FWIW Win10 was affected by that same horrific SMB RCE vuln. So the implied argument that 10 has been immune or even much less vulnerable to ransomware over the past year or two is on shaky ground, though I agree it probably will start to have some merit going forward.
I suppose unless someone either forks it or keeps delivering patches outside the Python project. That wasn't really an option for Windows XP, but I'm quite sure if it had been then someone would be doing it.
This is already true -- tauthon is a updated, patched Python 2 fork. https://github.com/naftaliharris/tauthon
Put another way: python 2 has a 0% chance of correctly handling Unicode.
Not actually the case. UTF-8, using only SPECIFIC operations that don't try to split up strings or replace things that aren't exact matches for a given text, will result in valid output as long as there was valid input.

All interchanged Unicode text should be UTF-8, never use another encoding* (without a really compelling reason).

No, storing it as an array of unicode characters isn't a compelling reason during interchange.

ALSO, never use a BOM; that will break things.

The second answer (should be anchor-linked) in this goes over MOST of the advantages of UTF-8, but it doesn't capture that some carefully input operations in otherwise completely Unicode //unaware// 'string' functions result in no change to string validity.

The only potential issue is if recognizing something in different normalization representations is important. However, for nearly all quick and dirty tasks (where a short script is most likely) it usually doesn't matter. For everything else a different paradigm than the one Python3 picked would be better. (One where adding filters to a read file is OPTIONAL and they can be invoked on individual byte-strings as well.)

https://stackoverflow.com/questions/6882301/what-is-the-best...

You must live in the US.
You don't have to learn Python 3, and there are plenty of cool features (ok well being cool isn't always enough reason but it is a reason) and there are libraries that are not supported on 2.x anymore.

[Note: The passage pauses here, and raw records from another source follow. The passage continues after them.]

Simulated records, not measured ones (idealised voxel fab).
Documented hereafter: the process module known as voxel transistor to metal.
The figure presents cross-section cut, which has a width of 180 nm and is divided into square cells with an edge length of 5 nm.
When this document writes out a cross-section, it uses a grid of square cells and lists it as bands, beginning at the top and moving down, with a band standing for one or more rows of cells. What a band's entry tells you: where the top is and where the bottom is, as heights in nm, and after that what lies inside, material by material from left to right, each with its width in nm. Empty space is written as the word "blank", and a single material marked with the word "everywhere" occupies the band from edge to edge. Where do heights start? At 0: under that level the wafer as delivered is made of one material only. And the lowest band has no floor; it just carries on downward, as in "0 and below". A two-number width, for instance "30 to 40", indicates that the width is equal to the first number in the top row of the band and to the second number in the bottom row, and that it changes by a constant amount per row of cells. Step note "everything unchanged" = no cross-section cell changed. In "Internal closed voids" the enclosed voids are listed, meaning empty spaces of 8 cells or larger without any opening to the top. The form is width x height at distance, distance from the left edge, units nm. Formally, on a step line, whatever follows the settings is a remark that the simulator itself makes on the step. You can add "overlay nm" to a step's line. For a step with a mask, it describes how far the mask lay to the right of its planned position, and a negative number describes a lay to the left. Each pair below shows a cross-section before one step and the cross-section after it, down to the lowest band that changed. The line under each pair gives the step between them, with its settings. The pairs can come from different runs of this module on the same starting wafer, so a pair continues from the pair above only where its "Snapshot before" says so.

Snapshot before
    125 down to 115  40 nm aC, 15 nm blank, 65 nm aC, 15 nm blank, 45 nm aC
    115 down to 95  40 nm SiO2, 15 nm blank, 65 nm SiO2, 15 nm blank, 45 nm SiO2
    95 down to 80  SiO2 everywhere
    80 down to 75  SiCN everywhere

Also you don't have so much longer until support drops entirely for 2.x, and then you really should port your projects. Why wait and port? Just write them in 3.

There is nothing wrong with 3. Just starting in 3 is easy and not an issue. It is basically the same language.

This. I've been trying to make this point myself but people don't seem to want to acknowledge it, so it's gratifying to hear someone else say it too.

What if Python 3 was a separate project that someone other than GvR had put forward, would adoption have the same impetus? I don't think so.